On 20 Sep, 2013, at 20:18 , Matt Thomas <matt%3am-software.com@localhost> wrote:
> using the -mcpu= or -march will do the right thing for C and C++.
> For assembly, we have some macros to help.
> RET expand to mov pc, lr or bx lr 
> Note that earm defaults to armv5te so we get clz, blx reg, ldrd/strd,
> and a few others.
> It's one reason we have earmv{4,5,6,7}{,hf}{,eb}
> If you want earm for shark/cats/netwinder/etc use earmv4 and 
> the non-armv4 instructions will be avoided.

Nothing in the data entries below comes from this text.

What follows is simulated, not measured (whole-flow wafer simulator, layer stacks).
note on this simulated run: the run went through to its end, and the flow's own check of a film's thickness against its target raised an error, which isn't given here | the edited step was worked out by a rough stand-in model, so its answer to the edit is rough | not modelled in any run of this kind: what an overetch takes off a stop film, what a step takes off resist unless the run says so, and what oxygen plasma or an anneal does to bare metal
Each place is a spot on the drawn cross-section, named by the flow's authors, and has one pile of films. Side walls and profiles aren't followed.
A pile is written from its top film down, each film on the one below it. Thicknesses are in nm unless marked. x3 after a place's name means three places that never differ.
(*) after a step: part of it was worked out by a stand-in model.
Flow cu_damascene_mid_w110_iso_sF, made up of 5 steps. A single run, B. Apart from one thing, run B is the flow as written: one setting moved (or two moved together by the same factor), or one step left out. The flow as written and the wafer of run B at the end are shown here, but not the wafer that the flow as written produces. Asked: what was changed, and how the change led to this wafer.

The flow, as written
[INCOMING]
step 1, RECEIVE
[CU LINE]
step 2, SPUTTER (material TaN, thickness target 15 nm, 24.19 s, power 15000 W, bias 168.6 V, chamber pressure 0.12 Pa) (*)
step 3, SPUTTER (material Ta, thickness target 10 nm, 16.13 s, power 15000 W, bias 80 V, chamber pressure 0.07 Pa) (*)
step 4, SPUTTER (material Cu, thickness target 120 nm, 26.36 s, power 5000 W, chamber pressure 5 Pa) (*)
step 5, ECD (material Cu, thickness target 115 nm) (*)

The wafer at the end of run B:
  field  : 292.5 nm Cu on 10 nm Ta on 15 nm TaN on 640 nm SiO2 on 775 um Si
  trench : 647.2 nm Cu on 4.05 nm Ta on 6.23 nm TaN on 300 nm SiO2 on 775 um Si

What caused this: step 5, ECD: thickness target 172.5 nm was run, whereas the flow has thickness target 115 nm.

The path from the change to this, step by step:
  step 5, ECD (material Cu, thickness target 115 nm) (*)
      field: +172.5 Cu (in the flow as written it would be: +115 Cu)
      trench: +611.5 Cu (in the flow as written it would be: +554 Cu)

Yes, but I've been writing inline __asm() and some short assembly
functions for a few things that are significantly improved by that,
so instructions are only avoided if I avoid them.  Using umull in a
__asm() statement requires earlyclobber constraints on the destination
registers for pre-armv6 which you wouldn't necessarily want there for
armv6 or later, while if you have a problem in assembly code for which
clz provides the answer the alternatives to that can take a whole lot
more instructions.

I think I get now that all assembly code needs to be runnable on
armv4.  Am I right that the architecture defines used in <arm/cdefs.h>
can be relied upon to tell you what the compiler is compiling for, so
that if what is required to make it run on armv4 seems offensively
expensive a nicer alternative when compiling for more modern CPUs
can be #ifdef'd in?  Also, if __builtin_clz() and __builtin_clzll() are
used in a kernel compiled for a CPU missing the instructions, are the
run-time functions it instead emits calls to available?